Communion of the Spirit of Liberty

If anyone doubts the key role religion played in the founding of this nation they need go, not to a patriot in this country, but to a supporter of America in England.  On March 22, 1775 Edmund Burke, in a speech entitled, “On Conciliation with the Colonies”, chastised England for its austere measures toward America.

The first salvo in a six pronged attacked dealt with the heritage that England had bequeathed to its colonies.

First, the people of the colonies are descendants of Englishmen.  England, Sir, is a nation, which still I hope respects, and formerly adored freedom. The colonists emigrated from you when this part of your character was most predominant; and they took this bias and direction the moment they parted from your hands.  They are therefore not only devoted to liberty, but to a liberty according to English ideas. . .

He then argues that while the influence of religions, Protestant and Catholic, have been beneficial to governments, the religious worship of the colonies was not closely tied to the government itself.

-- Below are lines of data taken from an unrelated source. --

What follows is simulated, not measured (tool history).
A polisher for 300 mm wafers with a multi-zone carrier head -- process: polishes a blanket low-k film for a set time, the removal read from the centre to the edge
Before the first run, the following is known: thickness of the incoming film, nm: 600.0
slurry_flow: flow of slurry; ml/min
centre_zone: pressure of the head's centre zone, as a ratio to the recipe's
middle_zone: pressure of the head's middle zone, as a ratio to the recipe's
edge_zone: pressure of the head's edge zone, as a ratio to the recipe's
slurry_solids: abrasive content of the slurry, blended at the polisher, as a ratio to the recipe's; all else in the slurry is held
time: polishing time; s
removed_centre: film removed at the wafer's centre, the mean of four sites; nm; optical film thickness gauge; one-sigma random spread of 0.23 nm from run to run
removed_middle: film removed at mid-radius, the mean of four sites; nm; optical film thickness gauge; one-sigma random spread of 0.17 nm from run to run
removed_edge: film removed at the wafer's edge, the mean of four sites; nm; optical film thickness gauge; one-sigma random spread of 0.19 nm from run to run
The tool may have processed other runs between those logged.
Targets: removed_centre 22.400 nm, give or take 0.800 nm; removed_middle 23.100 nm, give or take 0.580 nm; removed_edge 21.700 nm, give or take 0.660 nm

If anything were wanting to this necessary operation of the form of government, religion would have given it a complete effect. Religion, always a principle of energy, in this new people is no way worn out or impaired; and their mode of professing it is also one main cause of this free spirit.  The people are Protestants; and of the kind which is the most adverse to all implicit submission of mind and opinion. This is a persuasion not only favorable to liberty, but built upon it. (emphasis mine)

All Protestantism, even the most cold and passive, is a sort of dissent. But the religion most prevalent in our northern colonies is a refinement on the principle of resistance; it is the dissidence of dissent, and the Protestantism of the Protestant religion.  This religion, under a variety of denominations agreeing in nothing but the communion of the spirit of liberty. . .

At one point England had dismissed the governing body of Massachusetts.  Burke explains the results:

Pursuing the same plan of punishing by the denial of the exercise of government to still greater lengths, we wholly abrogated the ancient government of Massachusetts.  We were confident that the first feeling, if not the very anarchy, would instantly enforce a complete submission.  The experiment was tried. A new, strange, unexpected face of things appeared.  . . .A vast province has now subsisted, and subsisted in a considerable degree of health and vigor, for nearly twelvemonth, without governor, without public council, without judges, without executive magistrates.

The religious foundation that was so essential in rendering liberty, was also that factor that was able to preserve it in practice, even when the outward form of government was removed.  He then muses that perhaps they had

 adverted to some other far more important and far more powerful principles, which entirely overrule those we had considered as omnipotent.

Those “far more powerful principles” birthed our nation into existence. It cannot hope to be sustained without them. Burke felt that a nation so empowered could not be stopped. 
One month after his speech was the Battle of Lexington.